Skip to content

Set up a Kubernetes clusters for KFP execution

📝 Table of Contents

The project provides instructions and deployment automation to run all components in an all-inclusive fashion on a single machine using a Kind cluster and a local data storage (MinIO). However, this topology is not suitable for processing medium and large datasets, and deployment should be carried out on a real Kubernetes or OpenShift cluster. Therefore, we recommend using Kind cluster for only for local testing and debugging, not production loads. For production loads use a real Kubernetes cluster.

Running a Kind Kubernetes cluster with Kubeflow pipelines (KFP) and MinIO requires significant memory. We recommend deploying it on machines with at least 32 GB of RAM and 8-9 CPU cores. RHEL OS requires more resources, e.g. 64 GB RAM and 32 CPU cores.

A Kind deployment supported Platforms

Executing KFP, MinIO, and Ray on a single Kind cluster pushes the system to its load limits. Therefore, although we are working on extending support for additional platforms, not all platforms/configurations are currently supported.

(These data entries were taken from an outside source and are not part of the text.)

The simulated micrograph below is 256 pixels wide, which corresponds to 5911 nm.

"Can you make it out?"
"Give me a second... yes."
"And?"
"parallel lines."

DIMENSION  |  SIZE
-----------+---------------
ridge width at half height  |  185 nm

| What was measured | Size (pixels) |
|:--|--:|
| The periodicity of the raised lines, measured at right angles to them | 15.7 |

Operating System Container Agent Support Comments
RHEL 7 any - Kind doesn't support RHEL 7
RHEL 8
RHEL 9.4 Docker Yes
RHEL 9.4 Podman No Issues with Ray job executions
Ubuntu 24-04 Docker Yes
Ubuntu 24-04 Podman
Windows WSL2 Docker Yes
Windows WSL2 Podman
MacOS amd64 Docker Yes
MacOS amd64 Podman
MacOS arm64 Docker
MacOS arm64 Podman No Issues with Ray job executions

Preinstalled software components

Depending on whether a Kind cluster or an existing Kubernetes cluster is used, different software packages need to be preinstalled.

Kind deployment

The following programs should be manually installed:

  • Helm 3.10.0 or greater must be installed and configured on your machine.
  • Kind tool for running local Kubernetes clusters 0.14.0 or newer must be installed on your machine.
  • Kubectl 1.26 or newer must be installed on your machine.
  • MinIO Client (mc) must be installed on your machine. Please choose your OS system, and process according to "(Optional) Install the MinIO Client". You have to install the mc client only.
  • git client, we use git client to clone installation repository
  • lsof usually it is part of Linux or MacOS distribution.
  • Container agent such as Docker or Podman

Existing Kubernetes cluster

Deployment on an existing cluster requires less pre-installed software Only the following programs should be manually installed:

  • Helm 3.10.0 or greater must be installed and configured on your machine.
  • Kubectl 1.26 or newer must be installed on your machine, and be able to connect to the external cluster.
  • Deployment of the test data requires MinIO Client (mc) Please choose your OS system, and process according to "(Optional) Install the MinIO Client". Only the mc client should be installed.

Installation steps

Before installation, you have to decide which KFP version do you want to use. In order to use KFP v2, please set the following environment variable:

export KFPv2=1

Now, you can create a Kind cluster with all required software installed using the following command:

 make -C scripts/k8s-setup setup
from this main package directory. If you do not want to upload the testing data into the locally deployed Minio, and reduce memory footprint, please set:
export POPULATE_TEST_DATA=0
You can access the KFP dashboard at http://localhost:8080/ and the MinIO dashboard at http://localhost:8090/

Installation on an existing Kubernetes cluster

Alternatively you can deploy pipeline to the existing Kubernetes cluster.

In order to execute data transformers on the remote Kubernetes cluster, the following packages should be installed on the cluster:

You can install the software from their repositories, or you can use our installation scripts.

Once your local kubectl is configured to connect to the external cluster do the following:

export EXTERNAL_CLUSTER=1
make -C scripts/k8s-setup setup

  • In addition, you should configure external access to the KFP UI (svc/ml-pipeline-ui in the kubeflow ns) and the Ray Server API (svc/kuberay-apiserver-service in the kuberay ns). Depends on your cluster and its deployment it can be LoadBalancer services, Ingresses or Routes.

  • Optionally, you can upload the test data into the MinIO Object Store, deployed as part of KFP. In order to do this, please provide external access to the Minio (svc/minio-service in the kubeflow ns) and execute the following commands from the root directory:

    export MINIO_SERVER=<Minio external URL>
    kubectl apply -f scripts/k8s-setup/s3_secret.yaml
    scripts/k8s-setup/populate_minio.sh
    

Clean up the cluster

If you use an external Kubernetes cluster set the EXTERNAL_CLUSTER environment variable.

export EXTERNAL_CLUSTER=1
Now, you can cleanup the external or Kind Kubernetes clusters by running the following command:

make -C scripts/k8s-setup clean